Supplement to Formal Epistemology

Technical Supplement

1. Elementary Theorems of Probability Theory

Theorem. (No Chance for Contradictions). When \(A\) is a contradiction, \(p(A) = 0\).

Proof: Let \(A\) be any contradiction, and let \(B\) be some tautology. Then \(A \vee B\) is also a tautology, and by axiom (2) of probability theory: \[ p(A \vee B) = 1\] Since \(A\) and \(B\) are logically incompatible, axiom (3) also tells us that: \[ p(A \vee B) = p(A) + p(B)\] Combining these two equations: \[ p(A) + p(B) = 1\] But axiom (2) also tells us that \(p(B)=1\). So: \[ p(A) + 1 = 1\] So \(p(A)=0\). \(\qed\)

Theorem (Complementarity for Contradictories). For any \(A\), \(p(A) = 1 - p(\neg A)\).

Proof: \(A \vee \neg A\) is always a tautology, so axiom (2) tells us: \[ p(A \vee \neg A) = 1\]
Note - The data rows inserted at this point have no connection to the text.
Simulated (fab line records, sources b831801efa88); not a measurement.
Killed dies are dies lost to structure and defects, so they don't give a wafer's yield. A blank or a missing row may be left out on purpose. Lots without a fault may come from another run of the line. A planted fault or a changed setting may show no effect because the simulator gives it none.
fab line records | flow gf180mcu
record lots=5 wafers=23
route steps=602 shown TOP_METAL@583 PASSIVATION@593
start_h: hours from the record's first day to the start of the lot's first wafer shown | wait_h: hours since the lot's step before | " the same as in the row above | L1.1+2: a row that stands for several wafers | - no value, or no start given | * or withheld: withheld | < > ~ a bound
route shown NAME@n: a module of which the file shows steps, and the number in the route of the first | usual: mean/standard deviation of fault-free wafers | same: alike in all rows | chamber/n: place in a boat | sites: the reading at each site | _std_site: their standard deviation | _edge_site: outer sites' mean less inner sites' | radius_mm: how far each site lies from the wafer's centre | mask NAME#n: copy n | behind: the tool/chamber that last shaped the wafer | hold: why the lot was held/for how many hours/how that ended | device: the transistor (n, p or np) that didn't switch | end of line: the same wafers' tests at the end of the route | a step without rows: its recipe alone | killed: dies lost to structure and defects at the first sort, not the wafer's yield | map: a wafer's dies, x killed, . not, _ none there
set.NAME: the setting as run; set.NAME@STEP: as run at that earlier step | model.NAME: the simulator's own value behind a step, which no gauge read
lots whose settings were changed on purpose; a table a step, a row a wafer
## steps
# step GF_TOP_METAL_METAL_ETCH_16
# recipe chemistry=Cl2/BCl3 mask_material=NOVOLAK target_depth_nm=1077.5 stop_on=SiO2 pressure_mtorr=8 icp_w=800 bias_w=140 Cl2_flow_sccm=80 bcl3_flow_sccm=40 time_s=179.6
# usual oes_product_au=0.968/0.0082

Since \(A\) and \(\neg A\) are logically incompatible, axiom (3) tells us: \[ p(A \vee \neg A) = p(A) + p(\neg A)\]

These two equations together yield: \[ p(A) + p(\neg A) = 1\]

Thus \(p(A) = 1-p(\neg A)\). \(\qed\)

Theorem (Equality for Equivalents). When \(A\) and \(B\) are logically equivalent, \(p(A) = p(B)\).

Proof: Suppose \(A\) and \(B\) are logically equivalent. Then \(\neg A\) and \(B\) are incompatible. So axiom (3) tells us: \[ p(\neg A \vee B) = p(\neg A) + p(B)\]

By the previous theorem this becomes: \[ p(\neg A \vee B) = 1 - p(A) + p(B)\]

But \(p(\neg A \vee B)=1\), since \(\neg A \vee B\) is a tautology. Thus: \[ 1 = 1 - p(A) + p(B)\]

Which, with a little algebra, yields \(p(A)=p(B)\). \(\qed\)

Theorem (Conditional Certainty for Logical Consequences). When \(A\) logically entails \(B\), \(p(B\mid A)=1\).

Proof: Suppose \(A\) logically entails \(B\). By the definition of conditional probability: \[ p(B\mid A) = \frac{p(B \wedge A)}{p(A)}\]

So we just need to show that \(p(B \wedge A)=p(A)\).

For any \(A\) and \(B\), \(A\) is logically equivalent to \((A \wedge B) \vee (A \wedge \neg B)\). By the previous theorem and axiom (3) then: \[\begin{align} p(A) &= p((A \wedge B) \vee (A \wedge \neg B))\\ &= p(A \wedge B) + p(A \wedge \neg B)\end{align}\]

Because \(A\) logically entails \(B\), \(A \wedge \neg B\) is a contradiction, and thus: \[ p(A \wedge \neg B) = 0\]

Combining the previous two equations yields \(p(A) = p(A \wedge B)\). \(\qed\)

Theorem (Conjunction Costs Probability). For any \(A\) and \(B\), \(p(A) > p(A \wedge B)\), unless \(p(A \wedge \neg B)=0\), in which case \(p(A) = p(A \wedge B)\).

Proof: As we saw in the previous proof, for any \(A\) and \(B\): \[ p(A) = p(A \wedge B) + p(A \wedge \neg B)\]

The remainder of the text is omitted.